"The Remington Rolling Block rifle produced by E. Remington and Sons (later Remington Arms Company) was one of two rifles probably used more than any other by the buffalo hunters who hunted the American bison herds in the 1870s and 1880s. The other rifle was the Sharps Rifle. This series of rifles was made in quantities and exported to other countries. They are also in a variety of calibres some of the more common was .45-70 or 11mm, or the later model such as the Remington model 6 which was in .22 calibre. Many were used by Argentina before being replaced in 1891 by the new 7.65mm Mausers.

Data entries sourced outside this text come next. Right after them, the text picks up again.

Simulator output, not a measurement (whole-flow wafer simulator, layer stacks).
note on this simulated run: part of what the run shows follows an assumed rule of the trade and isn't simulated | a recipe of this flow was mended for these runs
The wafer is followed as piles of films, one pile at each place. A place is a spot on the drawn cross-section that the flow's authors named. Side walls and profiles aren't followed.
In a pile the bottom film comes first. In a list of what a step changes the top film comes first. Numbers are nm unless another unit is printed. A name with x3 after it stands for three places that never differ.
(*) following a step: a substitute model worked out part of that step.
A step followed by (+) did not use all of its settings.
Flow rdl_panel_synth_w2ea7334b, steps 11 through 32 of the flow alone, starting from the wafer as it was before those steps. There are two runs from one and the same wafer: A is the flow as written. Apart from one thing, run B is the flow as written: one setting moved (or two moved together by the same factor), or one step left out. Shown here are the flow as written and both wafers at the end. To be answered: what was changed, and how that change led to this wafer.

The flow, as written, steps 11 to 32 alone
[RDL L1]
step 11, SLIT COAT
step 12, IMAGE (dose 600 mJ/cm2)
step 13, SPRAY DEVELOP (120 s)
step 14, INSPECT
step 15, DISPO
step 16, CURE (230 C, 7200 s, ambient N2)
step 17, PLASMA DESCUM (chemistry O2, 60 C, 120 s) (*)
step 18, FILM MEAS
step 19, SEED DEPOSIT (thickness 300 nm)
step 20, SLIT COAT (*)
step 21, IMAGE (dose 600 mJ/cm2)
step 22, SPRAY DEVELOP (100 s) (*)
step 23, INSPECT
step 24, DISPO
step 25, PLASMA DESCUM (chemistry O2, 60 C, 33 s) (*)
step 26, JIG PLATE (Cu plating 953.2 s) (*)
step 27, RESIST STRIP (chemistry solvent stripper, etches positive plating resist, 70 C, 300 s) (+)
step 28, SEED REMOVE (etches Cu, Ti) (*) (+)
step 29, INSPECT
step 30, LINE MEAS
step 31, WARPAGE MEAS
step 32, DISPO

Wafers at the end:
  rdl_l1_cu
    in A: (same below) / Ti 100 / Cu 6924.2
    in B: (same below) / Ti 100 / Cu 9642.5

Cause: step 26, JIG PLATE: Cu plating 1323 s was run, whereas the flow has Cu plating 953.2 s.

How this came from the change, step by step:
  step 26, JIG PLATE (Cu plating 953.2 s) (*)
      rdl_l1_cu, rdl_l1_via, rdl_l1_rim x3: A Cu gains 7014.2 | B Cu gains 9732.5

The rolling block is one of the strongest actions ever designed. Due to 19th century techniques, as with most vintage firearms produced for black powder cartridges, rifles and pistols manufactured using this action during the 19th and early 20th centuries may not be suitable for modern, high powered ammunition. Rolling block rifles were made for smokeless powder cartridges. A rolling block is a form of firearm action where the sealing of the breech is done with a specially shaped breech block able to rotate on a pin. The breech block is shaped like a section of a circle. The breech block is locked into place by the hammer, thus preventing the cartridge from moving backwards at the moment of firing. By cocking the hammer, the breech block can be rotated freely to reload the weapon."
Possibly the odd one or two colonials may have had them, but not standard issue!